Neighborhood turnaround can and does happen all across the country. Communities realize the value of restoration and the value of historic Preservation as an economic development tool.
|This once blighted block shines thanks to people who recognized the architectural value of these properties|
The Holy Cross Neighborhood in Indianapolis has made a remarkable turnaround in less than a decade. Once, a high crime-low income, mostly rental neighborhood it has been transformed into one of the most desired communities near downtown. In fact a developer recently announced the development of 17 new homes on a patch of old industrial land. This will be the crowning achievement of a community that once struggled. It achieved that turnaround based on solid principals that historic preservation and restoration works as an economic development tool and is key to turnaround
A case in point in this Block. In 2003 this block has serious issues, Vacant or converted to illegal apartments there was little stability here. Chain link defined property lines and the area was devoid of flowers or the perception that anyone cared about this block. Due to the transient nature of rentals , there was no neighborhood stability. The value of these 5 homes combined was less than 20,000.00 and as a result they generated minimal property taxes which did little to offset the services they generated via police runs or cleanups by the Health department.

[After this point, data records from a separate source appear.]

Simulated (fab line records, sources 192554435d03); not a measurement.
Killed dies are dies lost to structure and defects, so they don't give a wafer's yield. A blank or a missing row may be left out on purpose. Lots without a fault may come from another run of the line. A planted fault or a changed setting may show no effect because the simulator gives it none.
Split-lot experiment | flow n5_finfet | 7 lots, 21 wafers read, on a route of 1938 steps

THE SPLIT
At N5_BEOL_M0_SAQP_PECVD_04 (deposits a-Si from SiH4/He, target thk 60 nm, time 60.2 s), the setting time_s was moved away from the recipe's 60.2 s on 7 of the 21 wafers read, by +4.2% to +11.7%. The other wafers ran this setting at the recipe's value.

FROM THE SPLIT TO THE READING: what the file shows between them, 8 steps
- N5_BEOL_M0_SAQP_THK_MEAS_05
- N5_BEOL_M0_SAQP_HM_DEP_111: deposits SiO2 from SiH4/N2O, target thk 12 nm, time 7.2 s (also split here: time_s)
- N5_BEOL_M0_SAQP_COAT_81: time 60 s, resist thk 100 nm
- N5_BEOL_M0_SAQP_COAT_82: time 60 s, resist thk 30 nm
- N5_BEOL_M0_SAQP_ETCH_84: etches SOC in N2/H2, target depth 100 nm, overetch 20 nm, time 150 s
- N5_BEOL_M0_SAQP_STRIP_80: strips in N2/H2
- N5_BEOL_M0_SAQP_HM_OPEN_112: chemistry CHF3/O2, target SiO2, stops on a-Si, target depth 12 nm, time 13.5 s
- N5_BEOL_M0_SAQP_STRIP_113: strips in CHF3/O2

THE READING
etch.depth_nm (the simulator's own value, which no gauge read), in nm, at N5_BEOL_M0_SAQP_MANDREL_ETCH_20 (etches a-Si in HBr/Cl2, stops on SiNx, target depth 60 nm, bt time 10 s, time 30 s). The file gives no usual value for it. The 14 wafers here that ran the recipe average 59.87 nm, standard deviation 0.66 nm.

Some felt the solution was demolition but other in the community saw the value in these 5 properties all built between 1895 and 1898 as part of a speculative project called Winona Park. In fact some of these homes till retained original columns and detailing in spite of the hard use by tenants.
In 2003 we were in the midst of other restorations in the neighborhood when one of these homes came up for sale. Nearby neighbors were urging us to buy it because otherwise it was destined to be turned into two family home. This house has had all the historic interior ripped out , replaced by plastic trim and carpet. If we didn't buy it, who would? The neighborhood would have suffered from lack of investment and most certainly would never look the way it does today. So we bought it and though busy with other restorations , began turning one house around.
We built custom built-ins and we terraced and landscaped the yard, a new carriage house was the first construction the block had seen since the 1950's In fact it was the ONLY garage on that block. As we worked and painted and landscaped a funny thing happened, people began to notice that things were happening. The slumlords could not conduct business as usual and one by one those properties became available, and others began restoration. Properties that were once hard to sell at 20K sold for over 200K.
A block once worth less than 20K now has an assessed value at well over 1 million dollars. Families who care now live on this block. It is safe, and come spring, people will be out in their yards and everyone will be looking forward to the neighborhood block party held in the fall.
Demolition was an option for some, but we held firm, kept the pressure up on the slumlords, get them to sell and eventually we will have a great block of historic homes that the community would be proud off.
So while Cincinnati is determined to demolish 600 homes this year as yourself who really benefits? Is it the community? or, is it the demo contractors and city employees who administer the demo program.
We need to learn from other cities and we need to understand that even the most 'blighted' property can be turned around and more importantly can be restored and contribute to community tax base.